Roundtable Recap: How to digitise a physical archive to work strategically with AI?

In an age of AI, what should someone digitising a physical archive consider before they begin? This question was at the heart of an online roundtable Open Knowledge hosted last week as part of our AI Learning Labs partnership with AVANCSO – the Association for the Advancement of Social Sciences in Guatemala – whose documentation centre is at risk.

The full recording is available with automatically generated subtitles above.

We heard from initiatives around the world that digitised archives of documents, photos, and audio, following different paths to preservation. Each told a story of breathing life into dusty archives by changing the way people are able to interact with the content.

AVANCSO’s documentation centre holds historical records of social and indigenous movements for human rights through decades of war in Central America. With Open Knowledge’s AI Learning Labs, anthropologist Alejandro Flores Aguilar is developing a plan for how to preserve its knowledge for future generations, including by using AI. So how should an organisation in the Global South consider digitisation, open source platforms, sustainability, governance, security risks, data and technological sovereignty?

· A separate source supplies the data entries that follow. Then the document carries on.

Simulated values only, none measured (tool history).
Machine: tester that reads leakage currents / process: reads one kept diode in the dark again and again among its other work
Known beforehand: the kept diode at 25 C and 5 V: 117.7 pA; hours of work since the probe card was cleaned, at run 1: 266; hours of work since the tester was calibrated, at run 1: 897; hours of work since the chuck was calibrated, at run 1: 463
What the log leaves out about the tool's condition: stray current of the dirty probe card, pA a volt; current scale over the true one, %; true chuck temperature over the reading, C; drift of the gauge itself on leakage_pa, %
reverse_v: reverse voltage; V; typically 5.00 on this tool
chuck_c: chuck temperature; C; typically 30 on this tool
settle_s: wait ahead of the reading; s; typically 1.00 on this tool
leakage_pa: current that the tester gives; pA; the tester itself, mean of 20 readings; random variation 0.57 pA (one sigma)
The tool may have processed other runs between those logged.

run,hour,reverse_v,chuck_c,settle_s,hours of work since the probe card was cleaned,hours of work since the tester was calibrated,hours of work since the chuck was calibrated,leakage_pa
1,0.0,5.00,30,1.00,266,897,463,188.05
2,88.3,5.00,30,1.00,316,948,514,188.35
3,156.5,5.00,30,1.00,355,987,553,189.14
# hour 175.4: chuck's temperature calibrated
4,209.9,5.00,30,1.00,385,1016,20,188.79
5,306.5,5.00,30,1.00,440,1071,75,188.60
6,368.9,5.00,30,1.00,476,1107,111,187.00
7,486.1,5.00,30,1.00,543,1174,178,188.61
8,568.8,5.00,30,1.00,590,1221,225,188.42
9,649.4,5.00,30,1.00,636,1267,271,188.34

Languages, oral history, and multimedia

Subhashish Panigrahi has helped document indigenous and under-resourced languages in India and South Asia for over a decade. He founded OpenSpeaks in 2017 to build technical infrastructure to support more communities in documenting their own languages in order to fight epistemic inequality. Recently, they launched new open captioning and subtitling tools that work offline or with slow internet. In addition to software, OpenSpeaks develops educational resources and helps train people. Regarding safely digitising human rights testimonies, Subhashish said they try to avoid subjecting people to trauma from retelling their stories, unless they can offer mental health support. OpenSpeaks also developed an Oral Knowledge Framework to help guide ethical recording and publishing.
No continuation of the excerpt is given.